It can be eaten raw, boiled to create a pulp with a porridge-like consistency, dried and consumed as a snack, or used as a seasoning and thickener in broths and stews.

Graham Campbell, the youngest Scottish chef to win a coveted Michelin star at the age of 25 and currently head chef at Dundee’s Castlehill Restaurant, has experimented with the ingredient.

He was introduced to dulse by a foraging expert, gathering a black variety growing near Arbroath. The taste blew him away.

“Flavourwise it tastes like white truffle, a delicacy that costs around £2,500 a kilo – it has a really potent flavour,” he said.

“I just cut it off the rock and ate it. His exact words were ‘When you try this you’re going to have an orgasm.’ It really is that good.

“Not only that, it is full of ­vitamins and minerals. Now­adays chefs are using it more and more.”

His favourite way to serve dulse is raw, as a garnish for fresh halibut.

Wild harvesting is currently done in winter, but is far from straightforward due to problems of accessibility and timing. Dulsing, as it is known, can only be done when the tide goes out to expose swathes of its richly coloured fronds clinging to rocks on the seabed.

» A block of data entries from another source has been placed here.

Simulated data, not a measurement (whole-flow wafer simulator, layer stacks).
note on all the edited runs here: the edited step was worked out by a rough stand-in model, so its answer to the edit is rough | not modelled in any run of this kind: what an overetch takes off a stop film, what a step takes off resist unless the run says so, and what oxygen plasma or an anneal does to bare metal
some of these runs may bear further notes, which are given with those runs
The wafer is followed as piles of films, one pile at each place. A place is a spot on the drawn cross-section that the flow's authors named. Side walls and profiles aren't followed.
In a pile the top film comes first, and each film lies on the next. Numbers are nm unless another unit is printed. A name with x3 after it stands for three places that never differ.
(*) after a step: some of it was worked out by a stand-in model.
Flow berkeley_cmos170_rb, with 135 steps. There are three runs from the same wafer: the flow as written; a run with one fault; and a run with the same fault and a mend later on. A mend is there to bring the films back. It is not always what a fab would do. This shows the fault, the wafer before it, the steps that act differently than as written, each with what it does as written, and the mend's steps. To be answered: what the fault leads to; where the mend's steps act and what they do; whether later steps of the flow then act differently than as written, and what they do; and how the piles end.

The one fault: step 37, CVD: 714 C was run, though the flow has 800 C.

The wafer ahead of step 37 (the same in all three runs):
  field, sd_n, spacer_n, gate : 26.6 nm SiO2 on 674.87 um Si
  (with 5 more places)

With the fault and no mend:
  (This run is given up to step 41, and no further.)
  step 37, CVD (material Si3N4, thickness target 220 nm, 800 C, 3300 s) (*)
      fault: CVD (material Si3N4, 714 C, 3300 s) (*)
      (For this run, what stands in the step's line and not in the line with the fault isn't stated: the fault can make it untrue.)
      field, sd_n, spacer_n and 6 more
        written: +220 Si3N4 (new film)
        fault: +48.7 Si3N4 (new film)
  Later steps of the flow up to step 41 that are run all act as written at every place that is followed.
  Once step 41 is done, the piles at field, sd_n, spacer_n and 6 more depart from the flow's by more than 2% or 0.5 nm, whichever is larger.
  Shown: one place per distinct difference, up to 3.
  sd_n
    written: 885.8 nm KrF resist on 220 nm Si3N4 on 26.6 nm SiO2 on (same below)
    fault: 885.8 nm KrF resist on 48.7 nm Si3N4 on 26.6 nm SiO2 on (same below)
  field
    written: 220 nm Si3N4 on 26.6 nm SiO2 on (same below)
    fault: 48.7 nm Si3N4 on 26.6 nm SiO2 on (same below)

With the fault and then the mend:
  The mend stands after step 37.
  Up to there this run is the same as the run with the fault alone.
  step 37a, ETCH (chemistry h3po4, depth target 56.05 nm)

The current studies could have important implications for Scotland’s emerging seaweed cultivation industry, providing a year-round supply with consistently excellent flavour characteristics while also preventing unsustainable wild harvesting.

McDougall added: “Looking at this variation in flavour is novel, and selecting the best material for aquaculture will support a sustainable and commercially valuable rural Scottish industry.”